Kernel Rating (out of 5):
MPAA Rating: R Length: 100 minutes
Appropriate for ages 16 and up. The movie, which is definitely aimed at adults, pushes hard against uncomfortable boundaries—with instances of elderly, fully frontal nudity and some racial comments and rape jokes—though it manages to feel less offensive than the sum of its parts. There is some fighting and much gunplay, most of it comically careless and ineffective. One character takes a bullet to the shoulder and another a 3-iron to the nose, resulting in some blood. There is pervasive profanity and sexual frankness, as well as a casual mention of prescription drug abuse. Oh, and lots of very fast, very reckless driving.
With roles in Zathura and the NBC show “Parenthood”, actor Dax Shepard has some family-friendly cred. In Hit and Run, he aims for adult viewers with an appetite for fast cars, raunchy talk and… thoughtful romance?
By Jared Peterson
Shepard’s character Charlie is a willing ward of the Witness Protection Program who’s spent years hiding out in a rural California town. There he’s built a decent life and a great relationship with local professor Annie, played by Kristen Bell, Shepard’s real-life fiancée.

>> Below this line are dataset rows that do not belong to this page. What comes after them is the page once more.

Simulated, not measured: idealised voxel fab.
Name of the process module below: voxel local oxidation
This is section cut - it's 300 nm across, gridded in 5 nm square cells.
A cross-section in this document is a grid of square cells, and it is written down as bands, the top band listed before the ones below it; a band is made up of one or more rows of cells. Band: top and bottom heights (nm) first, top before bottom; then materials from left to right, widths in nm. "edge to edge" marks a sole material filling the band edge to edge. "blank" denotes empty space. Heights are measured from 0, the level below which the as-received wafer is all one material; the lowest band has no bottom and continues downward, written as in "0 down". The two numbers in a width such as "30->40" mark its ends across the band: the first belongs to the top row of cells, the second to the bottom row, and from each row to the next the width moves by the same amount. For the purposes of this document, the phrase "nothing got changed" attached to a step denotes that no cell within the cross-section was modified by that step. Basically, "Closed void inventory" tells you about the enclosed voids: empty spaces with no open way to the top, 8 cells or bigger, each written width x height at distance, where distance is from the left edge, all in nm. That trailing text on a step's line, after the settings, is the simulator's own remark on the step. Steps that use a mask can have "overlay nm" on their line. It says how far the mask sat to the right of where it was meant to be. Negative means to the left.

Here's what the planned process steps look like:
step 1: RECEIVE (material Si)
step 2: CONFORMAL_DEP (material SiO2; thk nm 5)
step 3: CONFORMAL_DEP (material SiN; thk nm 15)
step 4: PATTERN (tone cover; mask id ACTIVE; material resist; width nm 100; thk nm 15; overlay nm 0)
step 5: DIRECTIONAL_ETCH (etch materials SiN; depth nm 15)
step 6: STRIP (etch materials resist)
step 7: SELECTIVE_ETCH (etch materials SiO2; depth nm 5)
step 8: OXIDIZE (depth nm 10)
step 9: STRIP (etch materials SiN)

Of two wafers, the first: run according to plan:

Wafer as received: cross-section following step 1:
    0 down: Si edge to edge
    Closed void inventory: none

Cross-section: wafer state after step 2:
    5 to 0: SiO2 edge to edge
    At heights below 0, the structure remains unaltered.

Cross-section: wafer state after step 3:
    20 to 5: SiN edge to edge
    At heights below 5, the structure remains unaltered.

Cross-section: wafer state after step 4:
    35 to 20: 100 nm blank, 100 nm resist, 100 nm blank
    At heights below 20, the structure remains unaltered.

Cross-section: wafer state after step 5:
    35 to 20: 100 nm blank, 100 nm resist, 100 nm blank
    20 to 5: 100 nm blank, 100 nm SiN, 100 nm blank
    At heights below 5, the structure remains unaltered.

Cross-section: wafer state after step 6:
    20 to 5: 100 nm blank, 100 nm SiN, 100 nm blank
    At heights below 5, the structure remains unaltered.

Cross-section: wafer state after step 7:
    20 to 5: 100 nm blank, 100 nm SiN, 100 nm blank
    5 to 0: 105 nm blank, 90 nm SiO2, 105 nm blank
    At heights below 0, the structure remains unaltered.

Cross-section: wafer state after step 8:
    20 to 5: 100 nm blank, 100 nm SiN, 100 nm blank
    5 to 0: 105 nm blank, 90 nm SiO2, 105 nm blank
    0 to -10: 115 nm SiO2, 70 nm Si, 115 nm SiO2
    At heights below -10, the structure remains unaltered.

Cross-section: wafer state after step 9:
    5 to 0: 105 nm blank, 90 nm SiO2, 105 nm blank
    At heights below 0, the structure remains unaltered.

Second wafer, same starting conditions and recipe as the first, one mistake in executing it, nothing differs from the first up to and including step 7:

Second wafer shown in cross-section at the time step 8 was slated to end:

When she gets a once-in-a-lifetime job opportunity in Los Angeles, the very city Charlie fled after testifying against some bank robbers, he decides to risk detection to drive her to her interview. Of course, the criminals and authorities get wise, and the drive turns into a chase, giving Shepard (who wrote the screenplay and codirected with David Palmer) license to fire up a series of muscular cars and lovingly film them revving their engines and spinning more donuts than Krispy Kreme.
Charlie and Annie’s serene, mindful, connection is threatened when his true involvement with the criminals is revealed. But both characters and their director believe in the power of positive chatting. Though Hit and Run has car chases and dirty jokes aplenty, the movie is actually built around moments of romantic reflection, taking frequent breaks for the leading couple to ponder the dos and don’ts of a mature relationship.
Essentially, Dax Shepard has composed a valentine to two of his favorite things: muscle cars and Kristen Bell. I’ve never been a car guy, but I’m totally on board with K-Bell. I’ve respected (read: had a crush on) her for years—I’d pay full admission to a movie of her doing her taxes. And so it pains me to say that she and Shepard are kind of adorable together. Whomever said off-screen couples don’t have on-screen chemistry has a narrow view of the science. Sure, chemistry lights our rockets and fires our loins, but it also makes our yoga mats squishy and our Diet Dr. Pepper taste more like regular Dr. Pepper. Sometimes it’s just nice to watch something that we know already works do its thing. There’s a risk that the relationship might be seen as precious or self-indulgent. But (again, to my chagrin) Shepard and Bell’s affection appears genuine, and they seem like they’d be pretty fun to hang out with. In fact, watching Hit and Run is a little like having a Steve McQueen movie described to you in detail by a very sweet, very chatty couple at a dinner party.
The supporting players include some funny ex-TV talent, including Tom Arnold (“Roseanne”), Michael Rosenbaum (“Smallville”) and the pintsize Kristin Chenoweth (“The West Wing”, “Pushing Daisies”) as an acerbic boss trying to shove Annie out of her dead-end nest. This last bit of casting is particularly smart, since the petite blondes Bell and Chenoweth look like a before-and-after picture, the former’s sweetness fermented into sassy vinegar. And as the almost likeable villain, yes, that’s Bradley Cooper folded up under natty, blond dreadlocks—an attempt, perhaps, to escape overexposure on a technicality. (Though I guess if you’re Dax Shepard, and Bradley Cooper appears in your movie for even a second, you’re going to want to stick him in a wig and baggy clothes.)
Hit and Run pays equal homage to high horsepower and true love, making it a pretty interesting date movie—the twelfth date, maybe, when both parties are comfortable talking about both cars and their feelings.